Monday, October 3, 2016

Thomistic Moderate Realism Reduces to Armstrongianism or Platonism

I've always had difficulty understanding Aquinas's "moderate realist" view on universals, at least as that view is expounded by his interpreters. It seems that they want to have their cake and eat it too: Thomists both believes that universals are "objective" and "extramental" in some sense. But they also are not extreme realists, i.e., (modern) Platonists. They also seem to say things that make it sound as if universals are merely conceptions; if taken at face value, that reduces to conceptualism or nominalism of some sort.

Here's one way of bringing out the problem.

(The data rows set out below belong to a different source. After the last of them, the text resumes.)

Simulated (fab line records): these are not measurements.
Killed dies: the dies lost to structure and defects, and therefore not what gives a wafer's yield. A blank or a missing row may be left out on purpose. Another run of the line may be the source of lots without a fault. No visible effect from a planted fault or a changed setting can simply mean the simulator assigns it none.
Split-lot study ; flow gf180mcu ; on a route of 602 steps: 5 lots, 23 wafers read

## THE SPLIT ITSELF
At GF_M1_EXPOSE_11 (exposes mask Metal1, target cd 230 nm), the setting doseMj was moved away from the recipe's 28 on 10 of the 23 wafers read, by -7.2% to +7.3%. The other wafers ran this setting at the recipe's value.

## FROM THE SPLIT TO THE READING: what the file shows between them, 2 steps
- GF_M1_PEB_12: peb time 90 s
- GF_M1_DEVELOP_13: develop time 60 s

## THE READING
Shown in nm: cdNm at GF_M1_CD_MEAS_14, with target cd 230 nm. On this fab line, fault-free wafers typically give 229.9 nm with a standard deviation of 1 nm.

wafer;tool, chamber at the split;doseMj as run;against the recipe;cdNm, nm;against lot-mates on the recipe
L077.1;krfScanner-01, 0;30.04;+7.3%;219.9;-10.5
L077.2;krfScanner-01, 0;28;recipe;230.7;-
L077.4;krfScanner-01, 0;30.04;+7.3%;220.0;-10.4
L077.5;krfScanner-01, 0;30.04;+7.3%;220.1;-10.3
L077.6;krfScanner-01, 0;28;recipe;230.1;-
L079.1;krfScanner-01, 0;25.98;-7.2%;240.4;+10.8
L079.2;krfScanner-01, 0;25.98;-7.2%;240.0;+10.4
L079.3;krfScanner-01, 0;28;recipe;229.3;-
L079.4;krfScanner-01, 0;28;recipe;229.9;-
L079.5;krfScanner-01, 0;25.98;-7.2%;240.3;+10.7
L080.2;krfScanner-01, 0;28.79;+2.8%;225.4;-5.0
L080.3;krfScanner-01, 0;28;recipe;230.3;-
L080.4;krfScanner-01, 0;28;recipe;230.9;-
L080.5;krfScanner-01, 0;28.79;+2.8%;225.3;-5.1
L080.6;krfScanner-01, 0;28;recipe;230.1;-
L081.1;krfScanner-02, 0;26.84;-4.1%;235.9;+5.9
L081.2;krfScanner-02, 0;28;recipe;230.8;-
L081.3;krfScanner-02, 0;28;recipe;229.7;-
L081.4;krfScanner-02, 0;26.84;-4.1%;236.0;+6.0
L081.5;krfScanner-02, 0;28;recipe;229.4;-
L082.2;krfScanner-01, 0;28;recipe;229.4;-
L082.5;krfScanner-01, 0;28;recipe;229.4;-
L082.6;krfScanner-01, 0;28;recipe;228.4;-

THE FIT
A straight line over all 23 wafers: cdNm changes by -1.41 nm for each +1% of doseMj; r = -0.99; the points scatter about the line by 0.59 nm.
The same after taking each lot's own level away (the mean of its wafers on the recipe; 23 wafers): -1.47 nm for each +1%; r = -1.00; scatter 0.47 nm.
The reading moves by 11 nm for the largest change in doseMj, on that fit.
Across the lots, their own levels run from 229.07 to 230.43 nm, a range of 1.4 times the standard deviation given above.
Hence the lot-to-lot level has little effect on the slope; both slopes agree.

Assuming there are universals, then:

  • 1. Either (a) universals exist extramentally or (b) they do not exist extramentally.
  • 2. If (b), then nominalism or conceptualism, QED.
  • 3. If (a), then either (i) they only exist in the objects that have them, or (ii) they sometimes exist outside of the objects that have them.
  • 4. If (i), then that is Armstrong's view.
  • 5. If (ii) then that is Platonism.
  • 6. So if (a) is true, then either Armstrong's view or Platonism is true, and so moderate realism either reduces to Armstrong's view or Platonism.
6 already seems to disambiguate the Thomistic view in a way that makes it unacceptable, and does not let it have all of the desirable qualities it is supposed to have.


  • 7. If Armstrong's view holds, then universals depend on the objects that have them, and therefore cease to exist if the objects do.
  • 8. But if the universals cease to exist, then statements about non-existent things, like "dinosaurs are big creatures", do not require universals to be true, and so universals are superfluous.
  • 9. So if Armstrong's view holds, then universals are superfluous.


That only leaves Platonism, and there are huge problems with Platonism.

To be fair, I am leaving much unsaid here, and I am not making any distinctions within "Platonism." But ultimately I think this is basically correct; the way Platonism is construed in modern times basically just is the view that there are non-mental, objective, necessarily existent, universals.